ZIMBABWE golf legend Nick Price might no longer be the force to reckon with that he once was at the peak of his career, but still continues to lift the country’s flag high at the world stage, after recently meeting United States President Barack Obama at the White House in Washington DC.

Teeing off with Daniel Nhakaniso

Price, the former world number one, a winner of three Majors in the 1990s and one of Zimbabwe’s greatest sportsmen of all time, will captain the 2013 International President’s Cup team.

Price, together with Fred Couples, the US captain, spent 20 minutes with Obama in the Oval Office at the White House, chatting and before posing for pictures with the President’s Cup trophy.
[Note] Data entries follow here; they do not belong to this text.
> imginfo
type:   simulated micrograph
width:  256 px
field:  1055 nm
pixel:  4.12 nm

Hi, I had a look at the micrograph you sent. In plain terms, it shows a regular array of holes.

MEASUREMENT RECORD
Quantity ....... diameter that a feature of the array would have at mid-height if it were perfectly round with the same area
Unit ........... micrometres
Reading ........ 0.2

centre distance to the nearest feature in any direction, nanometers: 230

Price, who was inducted into the World Golf Hall of Fame in 2003, got a once-in-a-lifetime opportunity of meeting Obama as he is the honorary chairman of the biennial President’s Cup.The biennial President’s Cup sees 12 players from the US take on 12 players from the rest of the world — excluding Europe — and this year’s edition will be held at Muirfield Village in Dublin, Ohio, from October 3-6.

According to the President’s Cup’s official website, Obama asked Price, who is making his debut as the International captain, how his team was stacking up.

“Price said it’s predominantly made up of Australians and South Africans right now, but added that the summer’s slate of tournaments, which includes three majors and one World Golf Championships event, would likely help define the International squad. The three talked of a potential round of golf in the future,” said the reports on the President’s Cup website.

While it was Price’s first visit to the White House,it was the second for his opposite number Couples who had previously met the President prior to the 2009 matches at Harding Park in San Francisco, where Obama also served as honorary chairperson.

Price won five events on the European Tour and 18 titles on the PGA Tour. He won the 1992 and 1994 PGA Championships as well as the 1994 British Open Championship. He was a member of five President’s Cup teams.

This year’s President’s Cup is expected to have a Zimbabwean flavour as the International Team already has two Zimbabwean natives in Tony Johnstone and Mark McNulty, who Price has chosen, alongside Japan’s Shigeki Maruyama, for his three assistant captains.

Zimbabwe’s leading professional golfer Brendon De Jonge, who has been one of the most consistent golfers on the PGA Tour, is also in contention for a place in the Presidents Cup International team.